These would include powers to obtain control orders against members of designated organisations and persons who regularly associate with them, Wertheim said.
He said this would also include “enhanced powers of investigation, search and seizure, powers to issue take-down orders to ISPs and social media platform providers, and powers to obtain public safety orders and firearms control orders.
“The legislation should also include anti-consorting provisions making it an offence to associate with convicted offenders after receiving an official warning from a law enforcement agency,” he said.
State and territory laws that aim to crack down on organised crime include specialised police units to enforce them.
Wertheim said they had “considerable success” and could be used as a model for law enforcement to be bolstered with additional powers to deal with extremist groups.
Dr Kristy Campion, a lecturer in terrorism studies, has previously told a parliamentary committee that some extreme right groups in Australia, including the NSN, had met the criteria to be listed as a terrorist organisation.
“Their ideologies are quite fascist and within fascist ideologies, what you typically see is this positive endorsement of violence as a way to achieve social change,” she said.
“Some of these groups, because of their ideologies, legitimise, endorse and glorify violence, including terrorism, to achieve their goals,” she said.
Campion said listing a terrorist organisation was an “incredibly useful legislative tool” because it makes it an offence to join a proscribed group and helps law enforcement deter people from joining.
Listing a terrorist organisation requires Asio to put a case to the home affairs minister who considers ideology, terrorist links and engagement to terrorism, Campion said. The governor can then list the group after the minister’s decision.
The threshold for executive proscription of a terrorist organisation states that a minister must be satisfied that the group is directly or indirectly engaged in preparing, planning, assisting in, or fostering the doing of a terrorist act or advocates the doing of a terrorist act.
Victoria police on Tuesday charged NSN leader Thomas Sewell with multiple offences after an alleged attack at Melbourne’s Camp Sovereignty site – a sacred Aboriginal burial ground and longstanding protest site – on Sunday.
Indigenous leaders, including independent federal senator Lidia Thorpe, have called for the NSN to be treated as terrorists.
The Victorian premier, Jacinta Allan, has pointed to the state’s strengthening of its vilification laws that could capture the recent behaviour of the NSN.

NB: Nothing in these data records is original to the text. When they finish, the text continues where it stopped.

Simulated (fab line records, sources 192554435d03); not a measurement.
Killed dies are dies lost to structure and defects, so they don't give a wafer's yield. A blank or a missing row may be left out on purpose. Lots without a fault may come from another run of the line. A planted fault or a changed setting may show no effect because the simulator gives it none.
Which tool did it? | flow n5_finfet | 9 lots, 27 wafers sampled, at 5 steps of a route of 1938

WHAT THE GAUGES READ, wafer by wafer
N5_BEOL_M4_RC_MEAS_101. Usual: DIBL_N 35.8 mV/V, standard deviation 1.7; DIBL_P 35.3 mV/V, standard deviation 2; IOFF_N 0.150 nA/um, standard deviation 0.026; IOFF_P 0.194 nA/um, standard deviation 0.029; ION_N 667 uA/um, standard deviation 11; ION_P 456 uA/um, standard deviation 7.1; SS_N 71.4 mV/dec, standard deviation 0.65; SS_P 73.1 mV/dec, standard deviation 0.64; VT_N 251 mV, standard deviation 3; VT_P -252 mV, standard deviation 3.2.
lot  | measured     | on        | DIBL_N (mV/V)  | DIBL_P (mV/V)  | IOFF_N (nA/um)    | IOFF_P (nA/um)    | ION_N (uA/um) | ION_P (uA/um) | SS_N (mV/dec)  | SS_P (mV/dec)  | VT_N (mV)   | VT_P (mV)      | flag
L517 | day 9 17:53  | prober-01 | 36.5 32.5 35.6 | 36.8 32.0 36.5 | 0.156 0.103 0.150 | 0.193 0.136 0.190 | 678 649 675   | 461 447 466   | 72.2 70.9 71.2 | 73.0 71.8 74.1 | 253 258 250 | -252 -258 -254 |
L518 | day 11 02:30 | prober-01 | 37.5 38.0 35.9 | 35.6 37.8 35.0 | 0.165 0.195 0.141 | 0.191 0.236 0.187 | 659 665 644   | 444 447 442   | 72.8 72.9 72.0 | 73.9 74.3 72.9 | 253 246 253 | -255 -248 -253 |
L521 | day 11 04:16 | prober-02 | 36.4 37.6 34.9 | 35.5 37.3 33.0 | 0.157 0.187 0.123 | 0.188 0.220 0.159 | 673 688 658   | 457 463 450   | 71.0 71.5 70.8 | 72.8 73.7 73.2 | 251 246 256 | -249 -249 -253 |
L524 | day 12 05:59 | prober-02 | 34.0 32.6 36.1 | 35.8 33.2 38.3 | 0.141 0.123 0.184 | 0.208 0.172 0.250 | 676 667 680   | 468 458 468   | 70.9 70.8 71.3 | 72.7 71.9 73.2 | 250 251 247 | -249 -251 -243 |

Under the laws, which come into effect later this month, those found guilty of serious vilification offences, such as inciting hatred or making physical threats, will face up to five years in prison.
The laws will increase the penalty from previous vilification offences, which were rarely prosecuted and carried a maximum penalty of just six months.
The laws also expand existing protection against hate speech – previously limited to race and religion – to include disability, gender identity, sex and sexual orientation.